A group calling itself U.S. Boat to Gaza is seeking $370,000 in the next month to send an aid ship to the Gaza Strip that would be named after President Obama's best-selling book "The Audacity of Hope."

Rashid Khalidi, a friend of Obama who is active in Palestinian causes, has signed the appeal, part of a broader effort to thwart the Israeli blockade of the Hamas-controlled Palestinian enclave.

Khalid doesn't think that naming the boat after the President should be a problem:

The White House declined to comment. Khalidi said he was not aware the boat would be named after Obama's book when he agreed to add his name to the list of sponsors.

"But if the name is a problem for the administration, it can simply insist publicly that Israel lift the siege: end of problem, end of embarrassment," he wrote in an e-mail.

There's a certain clarity in Khalidi's position: he intends to help Hamas. The consequence of this writes Barry Rubin:

Helping Hamas is helping to plunge the Middle East, and perhaps the world, into a nightmare of bloodshed and horror.

So Khalidi isn't now (and probably never was) a simple academic, but an activist with a radical anti-Israel agenda.

Robert Mackey of the New York Times, of course, perpetuates a number of falsehoods. He quotes from a woman who was on board the Mavi Marmara uncritically. (via memeorandum)

On Friday, Ms. Lee argued in the Huffington Post that the nine activists who were killed on board one of the ships as they resisted Israeli commandos were not, as Israel has claimed, "terrorists." Ms. Lee used some of the video she shot on board the flotilla's main ship, the Mavi Marmara, to produce a video report (embedded above) on the aid organization that helped sponsor it, the Humanitarian Relief Foundation, often called the I.H.H.

Except this ignores the video of the soldiers being beaten by the "activists." (h/t Israel Matzav)

And it ignores that Germany and even Turkey tied IHH to terrorist groups. And Barry Rubin even provided a full accounting here.

Finally it's clear that the IHH were not on a humanitarian mission, much like Prof. Khalidi, their goal was to help Hamas. (h/t Rubin Reports)

So here a few questions.
1) Now that the extent of Prof. Khalidi's extremism is known - he supports Hamas - maybe those talks with candidate Obama deserve the scrutiny the Washington Post thinks we didn't need. Maybe Obama was demonstrating more than simple "intellectual curiosity."

2) A little while back while arguing against a recent Supreme Court ruling the editors of the Washington Post acknowledged that providing material support to terrorists should be illegal. Will they now criticize that the fellow they defended two years ago is boasting about providing such support to Hamas?
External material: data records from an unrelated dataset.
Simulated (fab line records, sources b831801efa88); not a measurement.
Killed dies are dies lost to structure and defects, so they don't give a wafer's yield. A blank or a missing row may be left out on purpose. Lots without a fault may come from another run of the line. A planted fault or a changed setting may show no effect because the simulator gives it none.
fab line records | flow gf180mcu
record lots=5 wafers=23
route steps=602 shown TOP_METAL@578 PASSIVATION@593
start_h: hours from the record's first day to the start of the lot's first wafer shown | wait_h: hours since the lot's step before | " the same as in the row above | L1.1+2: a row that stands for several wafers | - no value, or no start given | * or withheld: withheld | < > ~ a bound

3) The other day, Thomas Friedman wrote:

A journalist should lose his or her job for misreporting, for misquoting, for fabricating, for plagiarizing, for systemic bias -- but not for a message like this one.

Given that Robert Mackey ignored every bit of evidence that the IHH is a terror organization and effectively shilled for one of its defenders, would Friedman agree that Mackey should be fired? (This isn't the first time that Mackey's done this.)

Crossposted on Yourish.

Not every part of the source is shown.